Most IT organizations tackle the process by starting with infrastructure — swapping the physical servers in their data center for virtual ones in the Azure cloud. From there, they tend to adopt Azure’s other offerings: Platform as a Service, data analytics, backup, disaster recovery and so on.

This phased approach works well, but only if organizations think through both the big picture and the minute details of the migration. Here are four essential steps to smoothing your path to the Azure cloud.

1. Calibrate Your Expectations

Start out with the right expectations to get the outcome you desire. For example, if your primary motivation for moving to Azure is cost savings, you may be disappointed to find that not every application costs less in the cloud. But if your goal is to make your infrastructure more agile, flexible and scalable, you’re on the right track.

2. Know Your Apps

Before you move any applications out of your data center, you need to understand their dependencies — the kinds of data that flow between servers, the processes they rely on in order to function and the amount of bandwidth they require.

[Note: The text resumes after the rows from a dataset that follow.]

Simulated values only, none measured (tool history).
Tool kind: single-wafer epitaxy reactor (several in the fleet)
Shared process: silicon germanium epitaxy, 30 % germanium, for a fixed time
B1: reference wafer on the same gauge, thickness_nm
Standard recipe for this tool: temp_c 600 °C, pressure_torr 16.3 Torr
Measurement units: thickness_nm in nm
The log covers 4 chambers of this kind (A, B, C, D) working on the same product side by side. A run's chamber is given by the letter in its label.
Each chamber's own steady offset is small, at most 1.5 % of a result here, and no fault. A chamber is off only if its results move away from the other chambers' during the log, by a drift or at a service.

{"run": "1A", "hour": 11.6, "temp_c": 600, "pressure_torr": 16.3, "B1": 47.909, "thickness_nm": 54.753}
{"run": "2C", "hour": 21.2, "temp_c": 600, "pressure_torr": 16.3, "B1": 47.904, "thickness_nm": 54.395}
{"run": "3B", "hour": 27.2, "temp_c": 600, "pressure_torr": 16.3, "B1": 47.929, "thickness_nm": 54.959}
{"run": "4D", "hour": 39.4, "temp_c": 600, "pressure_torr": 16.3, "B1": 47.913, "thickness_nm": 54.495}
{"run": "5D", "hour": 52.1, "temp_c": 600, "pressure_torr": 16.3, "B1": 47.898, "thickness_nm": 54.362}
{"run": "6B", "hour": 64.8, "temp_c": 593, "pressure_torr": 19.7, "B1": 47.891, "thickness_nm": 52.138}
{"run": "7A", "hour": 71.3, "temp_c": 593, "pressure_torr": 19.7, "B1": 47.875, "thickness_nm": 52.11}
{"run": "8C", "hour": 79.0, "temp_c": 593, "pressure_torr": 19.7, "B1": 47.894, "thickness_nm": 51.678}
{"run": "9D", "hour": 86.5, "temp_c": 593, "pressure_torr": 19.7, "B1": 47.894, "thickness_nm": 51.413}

This becomes especially important when you’re operating a hybrid cloud. For example, if your payroll system relies on a front-end server in Azure and a back-end server in your data center, the machines will need to communicate over the public internet, which can introduce performance issues and increase costs.

3. Test and Assess

When it comes to cloud migrations, the importance of testing and assessing really can’t be overstated. For instance, if you want to estimate the cost of running applications in Azure, you first need to understand the performance and resource requirements of each server. Identify which servers sit idle most of the time — these are the best candidates for moving to the cloud, since doing so reduces costs associated with cooling, power and rack space.

You should also perform a risk assessment of your business-critical apps. What applications do you want to run in Azure, and will they be able to perform as well in the cloud as they do on-premises? How do performance and uptime guarantees stack up against your resiliency requirements? Know before you commit.

4. Keep an Eye on Costs

Once servers are running in Azure, they’re on the clock, consuming CPU cycles, accessing storage and using network resources — all of which costs money. Watch utilization costs closely to make sure they don’t get out of hand.

The good news is that you now have much greater visibility into your organization’s infrastructure investment. Running servers in a data center means you generally don’t see the day-to-day costs of wasted clock cycles and redundant disk reads. With Azure, you can access this data minute by minute, 24/7. This gives you greater insights into your IT spending and allows you to make adjustments as needed.